# steerer tube size



## diveplane (Mar 26, 2012)

ok am thinking of getting slightly better forks for my bike but i need to know the width of the fork steerer tube, is most threadless MTB bikes 1 1/8" (28.6 mm) thats the fork steerer outer width measurement?.


i want to use current headset system , only new part will be a new star locking nut and cap for new forks.


----------



## AndrwSwitch (Nov 8, 2007)

diveplane said:


> is most threadless MTB bikes 1 1/8" (28.6 mm) thats the fork steerer outer width measurement?


Yes.


----------



## Procter (Feb 3, 2012)

Yes this measurement reflects the outer diameter of the steerer tube on the fork. Most older bikes are 1 1/8, many newer bikes have a tapered head tube, which means the steerer tube is 1.5 at the bottom and 1 1/8 at the top. this is pretty easy to spot just looking at it. A 1 1/8 fork can be adapted to a frame with tapered head tube, with a larger lower race. But, a tapered fork cannot fit a 1 1/8 bike. check your frame's specs on the mfctr site if you want to be sure.


----------



## 006_007 (Jan 12, 2004)

1 1/8 is the diameter of a lot of forks yes.

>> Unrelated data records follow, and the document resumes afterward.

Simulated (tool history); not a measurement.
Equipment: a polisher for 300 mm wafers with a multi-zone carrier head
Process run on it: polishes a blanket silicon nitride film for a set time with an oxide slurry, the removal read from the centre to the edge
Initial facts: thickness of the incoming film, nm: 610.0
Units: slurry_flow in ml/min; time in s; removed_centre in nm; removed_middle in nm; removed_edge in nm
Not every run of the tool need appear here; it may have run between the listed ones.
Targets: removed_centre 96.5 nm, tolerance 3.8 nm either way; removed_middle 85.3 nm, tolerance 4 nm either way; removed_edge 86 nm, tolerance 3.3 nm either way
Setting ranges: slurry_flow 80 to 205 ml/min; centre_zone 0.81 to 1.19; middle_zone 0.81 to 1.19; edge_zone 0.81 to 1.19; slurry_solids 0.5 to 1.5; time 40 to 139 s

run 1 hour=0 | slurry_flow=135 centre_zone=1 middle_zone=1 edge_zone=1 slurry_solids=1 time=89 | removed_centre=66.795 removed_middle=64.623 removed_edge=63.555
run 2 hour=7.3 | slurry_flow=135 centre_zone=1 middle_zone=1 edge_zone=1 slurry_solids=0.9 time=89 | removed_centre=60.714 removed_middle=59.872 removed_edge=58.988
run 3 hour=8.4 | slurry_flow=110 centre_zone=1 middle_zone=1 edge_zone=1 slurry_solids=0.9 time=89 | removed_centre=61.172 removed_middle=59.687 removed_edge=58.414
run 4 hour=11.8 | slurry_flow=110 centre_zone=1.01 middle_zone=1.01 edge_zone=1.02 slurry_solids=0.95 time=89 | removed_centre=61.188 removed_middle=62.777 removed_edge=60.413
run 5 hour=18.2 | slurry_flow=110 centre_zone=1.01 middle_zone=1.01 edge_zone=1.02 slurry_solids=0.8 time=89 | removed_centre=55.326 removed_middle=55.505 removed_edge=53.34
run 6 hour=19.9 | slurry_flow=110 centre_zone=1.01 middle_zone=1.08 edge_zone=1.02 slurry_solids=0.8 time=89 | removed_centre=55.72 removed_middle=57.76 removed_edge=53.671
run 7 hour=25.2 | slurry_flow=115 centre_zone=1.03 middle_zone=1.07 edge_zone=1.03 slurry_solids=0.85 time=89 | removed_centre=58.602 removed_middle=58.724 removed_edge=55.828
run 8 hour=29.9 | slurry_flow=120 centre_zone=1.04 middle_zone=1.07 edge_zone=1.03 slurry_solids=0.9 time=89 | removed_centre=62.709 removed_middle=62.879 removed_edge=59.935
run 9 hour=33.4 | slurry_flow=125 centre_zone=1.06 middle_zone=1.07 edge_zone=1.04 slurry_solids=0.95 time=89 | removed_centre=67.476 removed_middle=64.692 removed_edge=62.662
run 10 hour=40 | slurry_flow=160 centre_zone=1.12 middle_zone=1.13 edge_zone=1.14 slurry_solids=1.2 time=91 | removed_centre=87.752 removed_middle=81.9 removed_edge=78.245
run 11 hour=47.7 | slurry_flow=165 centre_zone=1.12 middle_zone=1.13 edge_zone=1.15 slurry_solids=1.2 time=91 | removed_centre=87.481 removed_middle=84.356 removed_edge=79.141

more important is what the diameter is of your current fork (ie you cant put a 1 1/8 fork in a 1" headtube frame)


----------



## diveplane (Mar 26, 2012)

006_007 said:


> 1 1/8 is the diameter of a lot of forks yes.
> 
> more important is what the diameter is of your current fork (ie you cant put a 1 1/8 fork in a 1" headtube frame)


yes am going to measure the current forks am sure its 1 1/8


----------



## diveplane (Mar 26, 2012)

...


----------



## mack_turtle (Jan 6, 2009)

what frame do you have? some frames have larger bearing at the bottom of the head tube and the bottom of the fork steerer tube is flared out.


----------



## diveplane (Mar 26, 2012)

looks like am screwed its a older frame , only have 1 inch steerer tube size on forks, however the outer frame is wider, read that u cant fit 1 1/8th into that ..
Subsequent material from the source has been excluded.